Thursday, April 25, 2013

National Poetry Month— William Butler Yeats "Easter, 1916"

After spending with the alpha and omega of English poetry—Chaucer and the equally bawdy and saucy Geraldine Murfin-Shaw—it’s only fair that we let the Irish have their say.  Especially since today is the anniversary of the Declaration of Martial Law in Dublin after the Irish Volunteers, Irish Citizen’s Army, the 200 women members of Cumann na mBan, and a small force of Hibernian Rifles seized key buildings in Dublin, including the General Post Office and read the Proclamation of the Irish Republic.

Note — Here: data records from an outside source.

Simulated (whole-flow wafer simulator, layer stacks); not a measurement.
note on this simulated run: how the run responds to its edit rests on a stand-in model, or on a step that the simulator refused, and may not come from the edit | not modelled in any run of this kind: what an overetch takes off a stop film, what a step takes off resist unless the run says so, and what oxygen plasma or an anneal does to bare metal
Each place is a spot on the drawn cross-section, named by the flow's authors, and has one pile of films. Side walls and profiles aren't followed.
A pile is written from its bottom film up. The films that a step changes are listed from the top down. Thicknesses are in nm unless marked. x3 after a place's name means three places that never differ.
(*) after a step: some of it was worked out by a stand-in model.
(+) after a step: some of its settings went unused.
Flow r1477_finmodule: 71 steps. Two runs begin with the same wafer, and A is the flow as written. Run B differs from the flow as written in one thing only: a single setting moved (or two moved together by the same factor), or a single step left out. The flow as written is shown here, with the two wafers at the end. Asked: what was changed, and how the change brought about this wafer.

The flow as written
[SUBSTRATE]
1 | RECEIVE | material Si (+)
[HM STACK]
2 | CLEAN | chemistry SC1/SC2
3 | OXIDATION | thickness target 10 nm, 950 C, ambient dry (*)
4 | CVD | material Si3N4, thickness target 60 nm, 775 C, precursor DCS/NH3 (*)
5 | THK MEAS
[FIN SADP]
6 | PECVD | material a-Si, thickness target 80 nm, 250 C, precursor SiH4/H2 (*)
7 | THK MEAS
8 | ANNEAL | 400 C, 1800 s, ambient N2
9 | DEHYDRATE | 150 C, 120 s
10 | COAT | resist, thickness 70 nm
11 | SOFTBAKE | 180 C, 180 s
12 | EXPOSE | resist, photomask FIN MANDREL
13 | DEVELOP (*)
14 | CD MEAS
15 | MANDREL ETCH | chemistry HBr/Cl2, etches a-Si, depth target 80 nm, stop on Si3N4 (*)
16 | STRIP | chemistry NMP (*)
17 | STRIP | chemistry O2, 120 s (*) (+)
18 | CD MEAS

In the five bloody days that followed the Royal Navy shelled the city and thousands of troops poured in eventually crushing the rebellion with heavy casualties.  All seven signatories of the Proclamation including Padraig Pearce  and the wounded socialist and radical labor unionist James Connolly and seven others, including men who were not even directly involved, were executed by firing squads.

Over 1,500 rebels were placed in virtual concentration camps where they met in secret and plotted  revolution.  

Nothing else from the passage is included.